Observation: logical block 2324464 is always referenced in these errors despite the randomness employed in the disk corruption.

It may be possible to avoid the dm-integrity read errors by running integritysetup --integrity-recalculate but, if successful, bitrot is likely to result. this process provides no feedback and is very slow.
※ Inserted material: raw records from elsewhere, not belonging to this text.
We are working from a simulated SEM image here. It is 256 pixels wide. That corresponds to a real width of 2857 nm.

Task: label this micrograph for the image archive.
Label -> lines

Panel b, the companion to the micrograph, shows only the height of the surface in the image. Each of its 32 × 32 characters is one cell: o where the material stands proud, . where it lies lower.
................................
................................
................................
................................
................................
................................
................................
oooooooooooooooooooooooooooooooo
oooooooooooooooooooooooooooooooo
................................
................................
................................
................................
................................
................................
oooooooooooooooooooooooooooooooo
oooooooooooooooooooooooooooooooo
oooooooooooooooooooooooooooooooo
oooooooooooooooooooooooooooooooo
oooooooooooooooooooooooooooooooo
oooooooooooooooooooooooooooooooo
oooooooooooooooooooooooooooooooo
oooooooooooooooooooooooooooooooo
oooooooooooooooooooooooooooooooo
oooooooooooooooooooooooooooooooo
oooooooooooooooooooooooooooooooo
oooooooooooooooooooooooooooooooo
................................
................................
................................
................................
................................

The only way I've found to recover a disk is to completely wipe the integrity device and add it back to the array:

# integritysetup close sda3_int
# integritysetup format --integrity sha256 /dev/sda3
Formatted with tag size 4, internal integrity sha256.
Wiping device to initialize integrity checksum.
# integritysetup open --integrity sha256 /dev/sda3 sda3_int
# mdadm --manage /dev/md2 --add /dev/mapper/sda3_int
mdadm: added /dev/mapper/sda3_int

I've found that as few as 100 random byte manipulations of an underlying 10GiB block device (avoiding the first 20MiB and last 16MiB of the partition to avoid metadata) can result in an unrecoverable error on the dm-integrity device.

In summary, dm-integrity could drastically increase the likelihood of a full array failure. The risk of this compared with silent bit rot seems to be significant. The cure may be worse than the poison.

exp0: linux 4.19 + dm-integrity + md + dm-crypt + lvm + ext4: 1KB corruption on 4/4 raid6 disks

WARNING: see warning above about the real world reliability of devices in this configuration.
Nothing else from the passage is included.